An Electronic Electroscope - a short note

Introduction

The subject of electrostatics continues to fascinate students and recently Ganci [1] has

demonstrated some interesting experiments relating to charged materials and has

imaginatively used an empty food can with a strip of kitchen foil to produce a creditable

leaf electroscope.

In this short note a description will be given of how to modernize an electronic

electroscope designed by Davies [2] several decades ago. Although the cost of the present

instrument will undoubtedly be higher than that of the leaf electroscope presented by

Ganci [1] an electronic output adds greatly to the versatility of any electroscope. It is

hoped that such an instrument will further enhance the teaching of electrostatics.

Charge Amplifier

The circuit has few components and is shown in Figure 1

Figure 1 Charge measuring circuit ( NC signifies a pin that is not connected )

The electrode assembly follows from [2] and the low leakage IC is a National

Semiconductor device, LMC 6001. A similar circuit has recently been presented by

Dinca [3] where an IC LMC6081 has been used but both the 6001 and 6081 have

acceptable specifications. The silver mica capacitor, C, has value 1.8 nF .

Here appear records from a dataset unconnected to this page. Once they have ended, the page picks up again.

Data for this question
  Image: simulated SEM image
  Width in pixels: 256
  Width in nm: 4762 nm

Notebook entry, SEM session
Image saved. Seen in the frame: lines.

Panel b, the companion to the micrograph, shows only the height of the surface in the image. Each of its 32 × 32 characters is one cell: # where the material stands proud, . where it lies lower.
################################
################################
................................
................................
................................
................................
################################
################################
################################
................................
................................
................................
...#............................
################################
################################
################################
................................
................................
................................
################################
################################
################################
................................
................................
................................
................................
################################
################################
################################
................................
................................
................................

From [2] and [3] it is seen that charge, Q, on the electrode produces a voltage output, V,

where :

V = Q/C

Hence, with C being a constant, the charge, Q, can be calculated from the measured

voltage.

Constructional details are given in Figure 2 (a) (b).

                                             (a)                                                                                           (b)

Figure 2 Practical details for the electronic Electroscope

A centre zero meter indicates either positive or negative charge deposited/ placed on the

top sensing electrode, Fig 2 (a), and two resistors are switched in series with the meter to

give low/ high sensitivities. The reset switch is a rod protruding from the top of the

instrument case. It is a direct copy of that given in reference [2] and shorts the capacitor

when pushed down. Power is provided by two 9 volt batteries.

A beverage can, at the right hand side of the instrument, is a Faraday cup and is used

when measurements on charged liquids or granular samples are being made.

At the heart of the electroscope is the low leakage IC, namely, LMC 6001. The data sheet

claims that an ultra low leakage of better than 10 fA is possible with this device and, page

9 of the data sheet, gives a suggested layout for a printed circuit board. However, the

author has used a much simpler layout on veroboard. By bending pin2 so that it can be

attached directly to a PTFE post screwed to the board (Fig 2 (b)) the operation of the

device is not degraded in any way and an output free from drift is achieved.

Experiments

The meter reading responds to charged objects being placed near the sensing electrode

and a Picoscope ADC-100 captures any readings from the meter. Voltage readings can

be approximately related to charge readings ( say picoC ) by connecting a charged

capacitor from sensor electrode to earth. Figure 3 shows the results of such connections

with a capacitance of 100 pF charged to 20 volts.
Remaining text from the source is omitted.